Aside from Davis, I’m interested in how the story lends itself to a gay reading, not in all its aspects, more like a kaleidoscope in which only some parts glisten towards that particular audience. It’s a place I suppose where the female audience the trailer addressed might have intersected with a gay male audience (of yesterday and today). The trailer (see below) tells us Dark Victory is, ‘The story of a free soul: ‘I’ve never taken orders from anyone, as long as I live I’ll never take orders from anyone. I’m young and strong and nothing can touch me’; dialogue extracts include: ‘‘What a relief to know you’re no better than I am’; ‘Are you afraid to burn Michael’? We’re told that she’s:
Dangerous (the title of the film she won her first Academy Award for; Reckless is the title of a Jean Harlow vehicle)

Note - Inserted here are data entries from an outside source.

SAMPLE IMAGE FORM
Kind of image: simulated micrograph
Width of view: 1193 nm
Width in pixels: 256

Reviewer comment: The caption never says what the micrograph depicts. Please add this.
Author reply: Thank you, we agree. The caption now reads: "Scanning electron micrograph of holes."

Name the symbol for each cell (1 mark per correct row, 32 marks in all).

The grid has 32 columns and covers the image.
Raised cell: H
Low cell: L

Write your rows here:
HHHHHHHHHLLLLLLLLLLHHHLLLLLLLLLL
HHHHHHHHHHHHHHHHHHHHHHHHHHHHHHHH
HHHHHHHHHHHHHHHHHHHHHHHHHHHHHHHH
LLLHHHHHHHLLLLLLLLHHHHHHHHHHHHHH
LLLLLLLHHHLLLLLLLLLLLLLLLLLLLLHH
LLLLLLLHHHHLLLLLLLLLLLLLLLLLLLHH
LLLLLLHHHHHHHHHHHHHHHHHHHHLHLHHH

I’m sure many gay men felt the same way. The line, ‘She tried to give her heart honestly and completely, fighting the terrible shadow that stood between her and the man she loved’ might still have particular resonance with men with HIV.
I suppose it’s kitsch because its full of clichés we know are false, yet their particular rendering here is entertaining. We recognise them, laugh at them, enjoy them. Yet, one can’t deny there are moments when one becomes genuinely moved in spite of the kitsch. These are the moments we owe to Davis. It’s why we still continue to see these films; why these films are still worth watching.
Orry-Kelly was a bachelor all his life; he was chief costume designer for Warner Brothers between 1932 and 1944; lived with Cary Grant in the late Twenties and was furious when Grant moved on to Randolph Scott in the Thirties; was bestie to Texas Guinan, Ethel Barrymore, Marion Davies, Fanny Brice, Hedda Hopper and other formidable women; and oh did he love his mom. But it was only upon finishing the book proper and reading Catherine Martin’s Foreword and Gillian Armstrong’s Afterword to Women I’ve Undressed that I could be sure he was gay.
Gilliam Armstrong, the superb Australian director of Mrs. Soffel (1984), Starstruck (1982) and many other films that deserve to be classics (Little Women, 1994), had made a documentary on Orry-Kelly called Women He’s Undressed (2015). Orry-Kelly, born in Kiama, New South Wales, Australia and winner of three Academy Awards for costume design, was internationally one of the most famous Australians of the first half of the twentieth century — his billing in Australia often read ‘costumes by our Orry-Kelly’ — and of clear interest to an Australian filmmaker and an Australian audience (and beyond). It was amidst the publicity surrounding the release of the film that the memoir came to light. As Armstrong recounts, ‘ I mentioned Orry in an interview on a Newcastle radio station and a friend of Orry’s grand-niece contacted me, wondering if I’d be interested in meeting his niece who, by the way, had his memoir! She had been keeping Orry’s memoirs in a pillowslip in her laundry cupboard for her mother for over 30 years.’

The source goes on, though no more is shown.